Dupilicate Movies in "My Events"

Post here if you are having any kind of problem with the Stardust@home website.

Moderators: Stardust@home Team, DustMods

Post Reply
mguile
Posts: 4
Joined: Tue Sep 19, 2006 4:58 pm
Location: Thompson CT

Dupilicate Movies in "My Events"

Post by mguile »

Several weeks ago I selected Movie 6690749V1 as having a potential track. A view days later its status was change to "as a candidate". About a week later Movie 6690749V1 showed up again in My Events" listing "as a candidate". It shows up twice in my listing. Any idea why? Unless I have been sent the movie a second time and again identified the potential track again.
Groundling
Posts: 65
Joined: Sat Aug 05, 2006 6:55 pm
Location: Oregon, USA

Duel entries

Post by Groundling »

Hi mguile;
I also have a couple of strange entries in my "events" folder. In my case, I entered a hit a couple of weeks ago, and then I found the same movie which I selected again. When I looked at my events folder I found the same number of "views" and the same number of "hits".
This should have increased by at least one, since I hit this movie twice myself.
I do not worry much about this since the program to record my input is actually pretty privitive in today's computer world.
A strange distraction for me but I don't see it as more than a "glitch".
I just continue on.
Groundling
I have met the enemy and he is us.
Pogo
looping
Posts: 4
Joined: Wed Sep 06, 2006 7:13 am

Scan the same movie 2 times

Post by looping »

I'm sure to have scan 2 times the same movie. Is it normal ?
(Movie id: 3422314V1)
fjgiie
DustMod
Posts: 1253
Joined: Sat May 20, 2006 8:47 am
Location: Hampton, SC, US

Repeat movies

Post by fjgiie »

Hi looping,

The movies are served up at random. Yes, we will get the same one sometimes.
I have clicked twice on the same movie 11 times. One movie (862370V1) was clicked on three times.
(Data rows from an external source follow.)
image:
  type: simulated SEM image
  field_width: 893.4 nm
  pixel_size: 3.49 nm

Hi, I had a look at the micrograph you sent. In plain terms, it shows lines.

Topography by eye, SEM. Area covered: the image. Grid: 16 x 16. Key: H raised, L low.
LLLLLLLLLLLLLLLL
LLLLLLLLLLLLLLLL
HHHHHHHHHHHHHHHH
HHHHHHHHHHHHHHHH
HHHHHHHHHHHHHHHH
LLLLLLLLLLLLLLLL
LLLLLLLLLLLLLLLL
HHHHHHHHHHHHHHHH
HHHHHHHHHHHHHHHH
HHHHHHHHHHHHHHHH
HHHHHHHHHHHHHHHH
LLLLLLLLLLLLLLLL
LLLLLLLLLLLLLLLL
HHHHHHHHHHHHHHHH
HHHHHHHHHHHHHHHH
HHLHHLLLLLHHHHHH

So I guess that is normal.

Thanks,

fjgiie
Mikey
Posts: 9
Joined: Thu Oct 26, 2006 1:23 pm

Re: Repeat movies

Post by Mikey »

fjgiie wrote:Hi looping,

The movies are served up at random. Yes, we will get the same one sometimes.
I have clicked twice on the same movie 11 times. One movie (862370V1) was clicked on three times.

So I guess that is normal.

Thanks,

fjgiie
If there are 700,000 movies, then how are we getting so many repeats?

With that many movies, one should never expect to get any repeats.
jsmaje
Posts: 616
Joined: Tue Aug 15, 2006 8:39 am
Location: Manchester UK

Re: Repeat movies

Post by jsmaje »

Mikey wrote:If there are 700,000 movies, then how are we getting so many repeats?
There'll only be 700,000 movies once all the aerogel tiles have been scanned. Up until a few days ago they'd only done about a fifth of them, so we've been seeing the same recycled movies (hence the frequent repeats) for about 3 months now. A few new tiles have just been added, but it has always been said it would take several months (7+ ?) to do the lot.
Mikey
Posts: 9
Joined: Thu Oct 26, 2006 1:23 pm

Re: Repeat movies

Post by Mikey »

jsmaje wrote:
Mikey wrote:If there are 700,000 movies, then how are we getting so many repeats?
There'll only be 700,000 movies once all the aerogel tiles have been scanned. Up until a few days ago they'd only done about a fifth of them, so we've been seeing the same recycled movies (hence the frequent repeats) for about 3 months now. A few new tiles have just been added, but it has always been said it would take several months (7+ ?) to do the lot.
I still don't understand why there would be many duplicates.

On July 13th the project stated that "We've set ourselves a target of having 12 complete tiles (about 50,000 focus movies) ready to search before we open the Virtual Microscope", which opened slowly on August 1st. On August 16th they said they were adding "4000 movies per day."

I would challenge any human to keep up with those numbers.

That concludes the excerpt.